Carolyn Seeger, senior vice president at Lincoln Lutheran, said in a letter to the commission that the economy hurt the project. She wrote:
At this point, we have many people interested in the concept of Woodland Pointe Condominiums, however, many are not willing to take a risk that they can sell their home timely in this economy. Not to mention the hits their investments have taken as we all know.The starting price for a condo in the new building is $347,000, Seeger wrote. Lincoln Lutheran needs eight confirmed reservations to proceed with construction; so far there are two. The city approved the development on June 17, 2008, with the stipulation that work begins within the year.
The Plan Commission voted Wednesday to give Lincoln Lutheran another year.
Alderman Greg Helding, who sits on the Plan Commission, said Wednesday the commission supports the project and understands the effect the economy is having on new construction. "It's a good project," he said, "it's just not the right time."
High Rollers Motorcycle Club
The Higher Rollers Motorcycle Club will need the approval of another city board before it gets the blessing of the Plan Commission.

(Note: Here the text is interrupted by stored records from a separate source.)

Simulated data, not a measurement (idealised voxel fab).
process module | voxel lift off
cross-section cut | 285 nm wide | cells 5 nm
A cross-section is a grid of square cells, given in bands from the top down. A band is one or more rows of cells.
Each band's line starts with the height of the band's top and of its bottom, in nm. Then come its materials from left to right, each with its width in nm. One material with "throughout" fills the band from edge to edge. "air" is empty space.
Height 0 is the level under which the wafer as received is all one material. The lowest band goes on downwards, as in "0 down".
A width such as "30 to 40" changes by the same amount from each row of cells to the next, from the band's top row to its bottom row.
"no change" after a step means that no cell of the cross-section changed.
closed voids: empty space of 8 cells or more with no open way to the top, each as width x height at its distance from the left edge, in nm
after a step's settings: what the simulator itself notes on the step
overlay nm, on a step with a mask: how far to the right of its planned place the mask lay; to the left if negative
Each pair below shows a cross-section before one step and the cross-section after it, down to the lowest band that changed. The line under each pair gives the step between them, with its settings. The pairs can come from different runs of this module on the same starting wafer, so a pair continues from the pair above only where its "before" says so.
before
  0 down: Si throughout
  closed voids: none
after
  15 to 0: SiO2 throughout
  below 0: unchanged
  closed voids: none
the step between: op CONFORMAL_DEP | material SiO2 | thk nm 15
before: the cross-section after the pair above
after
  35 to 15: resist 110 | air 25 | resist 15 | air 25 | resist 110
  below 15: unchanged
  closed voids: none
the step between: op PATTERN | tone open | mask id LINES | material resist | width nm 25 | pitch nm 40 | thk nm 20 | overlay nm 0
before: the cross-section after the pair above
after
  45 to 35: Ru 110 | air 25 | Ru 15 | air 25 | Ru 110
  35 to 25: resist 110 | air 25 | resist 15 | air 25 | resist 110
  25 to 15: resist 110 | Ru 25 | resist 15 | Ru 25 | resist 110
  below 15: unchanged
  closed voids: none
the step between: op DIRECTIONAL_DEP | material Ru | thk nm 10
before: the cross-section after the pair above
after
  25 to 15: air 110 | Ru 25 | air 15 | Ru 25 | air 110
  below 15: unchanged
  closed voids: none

Commission members deferred action on the High Rollers' (not to be confused with the High Riders Motorcycle Club) request until their proposal passes the city's Access Corridor Development Review Board.
The High Rollers are seeking a conditional-use permit to for a meeting hall at 1333 Douglas Ave. between Barker and Hubbard streets. The club is not seeking an alcohol license for the hall.
The commission deferred action on re-designating Olympia Brown Unitarian Universalist Church, 625 College Ave., a historic landmark. The move is largely procedural given that the church was named a landmark in 1976. But the building technically doesn't fall under a preservation ordinance passed in 2005. The re-designation would align the building with the most recent ordinance.
Helding said the commission delayed action on the vote over confusion on what, exactly, the new designation would mean. Once the questions are worked out by city staff, the proposal will head back to the commission for review.
Olympia Brown has a long history in Racine. From the church's website:
Our congregation was one of the earliest churches in Racine, being founded in 1842, and called "The Universalist Society of Racine." In 1878 the Rev. Olympia Brown came to our church and served as its minister until 1887. Olympia Brown, ordained in 1863, was the first woman in the United States to be ordained by a regularly established denomination.